TELFORD VICE, Cape Town
NEITHER Hashim Amla’s fastest T20 half-century, nor Quinton de Kock’s career-best score in the format, nor JP Duminy’s first 50 of any flavour for SA in more than five months were enough to stave off defeat by England in a World T20 match in Mumbai on Friday night.
Only five totals in the 540 T20 internationals yet played have been higher than the 229/6 SA put on the board. Until, that is, England replied with 230/8 – the second-highest successful run chase in T20 history – to win with two balls to spare.
“We’ve all played this game long enough to know that no score is unchaseable – that was the message to the bowlers,” Faf du Plessis said.
Clearly, that message didn’t get through: SA conceded 26 runs in extras.
England, stung by a six-wicket loss to West Indies at the same venue on Wednesday, knew they had to win to avoid a probable first-round exit from the tournament.
Friday night’s result transferred that pressure onto the shoulders of SA, who will be all too aware that they can ill afford to lose to plucky qualifiers Afghanistan in Mumbai on Sunday.
And to think SA beat much the same England side 2-0 in their T20 series last month. What a difference a few weeks, a change of conditions, and the expectation that follows every team to major events makes.
De Kock’s 52 powered an opening stand of 96 in which Amla clipped 58, 50 of them off 25 balls.
Duminy’s 54 not out ended a lean run of 17 completed innings across all formats in which he had not scored a half-century at international level. He put on 60 with David Miller for the unbroken fifth wicket.
England’s reply was driven by Joe Root, whose 83 ended with 10 balls left in the match and England needing 11 to win. Root and Jos Buttler added 75 for the fifth wicket, England’s only half-century stand.
It was an evening of emphatic batting, as underlined by the fact that the 44 runs scored off the first two overs of England’s innings are the most ever hammered in the first dozen deliveries of a T20 innings.
As many as 324 of the 459 runs scored in the game flew and flowed in boundaries, or more than 70%.
But it was also a match of ragged bowling by both sides; more so by SA. Kagiso Rabada took the new ball and went for 21 runs in his first over. Dale Steyn shared that ball and was promptly drilled for 23 runs.
England bowled two wides, which cost two runs. SA sent down 10 wides – which realised 20 runs.

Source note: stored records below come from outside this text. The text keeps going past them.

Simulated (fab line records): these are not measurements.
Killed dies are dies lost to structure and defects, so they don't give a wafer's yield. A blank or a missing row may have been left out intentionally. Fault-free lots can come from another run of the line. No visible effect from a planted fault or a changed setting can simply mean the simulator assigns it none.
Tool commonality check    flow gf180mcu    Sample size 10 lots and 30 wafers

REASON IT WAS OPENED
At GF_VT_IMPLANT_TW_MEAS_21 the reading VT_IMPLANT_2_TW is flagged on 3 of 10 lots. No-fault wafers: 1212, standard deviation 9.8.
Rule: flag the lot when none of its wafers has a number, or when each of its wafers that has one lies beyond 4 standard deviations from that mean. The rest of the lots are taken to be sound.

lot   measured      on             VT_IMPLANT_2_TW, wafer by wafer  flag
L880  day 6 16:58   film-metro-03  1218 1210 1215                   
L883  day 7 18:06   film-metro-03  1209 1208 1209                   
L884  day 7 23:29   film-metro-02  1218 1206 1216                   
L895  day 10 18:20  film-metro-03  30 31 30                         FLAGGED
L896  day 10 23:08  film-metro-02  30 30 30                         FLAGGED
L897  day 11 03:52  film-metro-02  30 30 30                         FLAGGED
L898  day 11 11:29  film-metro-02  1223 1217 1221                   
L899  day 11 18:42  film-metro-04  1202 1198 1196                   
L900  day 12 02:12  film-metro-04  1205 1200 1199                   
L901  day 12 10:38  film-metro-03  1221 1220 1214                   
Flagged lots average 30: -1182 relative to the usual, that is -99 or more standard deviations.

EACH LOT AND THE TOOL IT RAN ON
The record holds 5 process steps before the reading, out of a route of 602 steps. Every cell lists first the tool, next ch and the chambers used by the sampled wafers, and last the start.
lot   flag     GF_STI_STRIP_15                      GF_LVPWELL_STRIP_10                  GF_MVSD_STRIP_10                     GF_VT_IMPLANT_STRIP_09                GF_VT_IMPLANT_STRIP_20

For all that, off-spinner Moeen Ali and leg spinner Adil Rashid could make a strong argument that they won the match for England by limiting SA to 14 runs and dismissing Amla between the start of the 11th over and the end of the 13th.
England lost no wickets and scored 42 runs in the same overs, which were bowled by Chris Morris, Duminy and Steyn.
Going into that period of their respective innings, SA were 125/2 and England were 118/4. In short, there was nothing in it.
There still isn’t. Not in SA’s win column, anyway.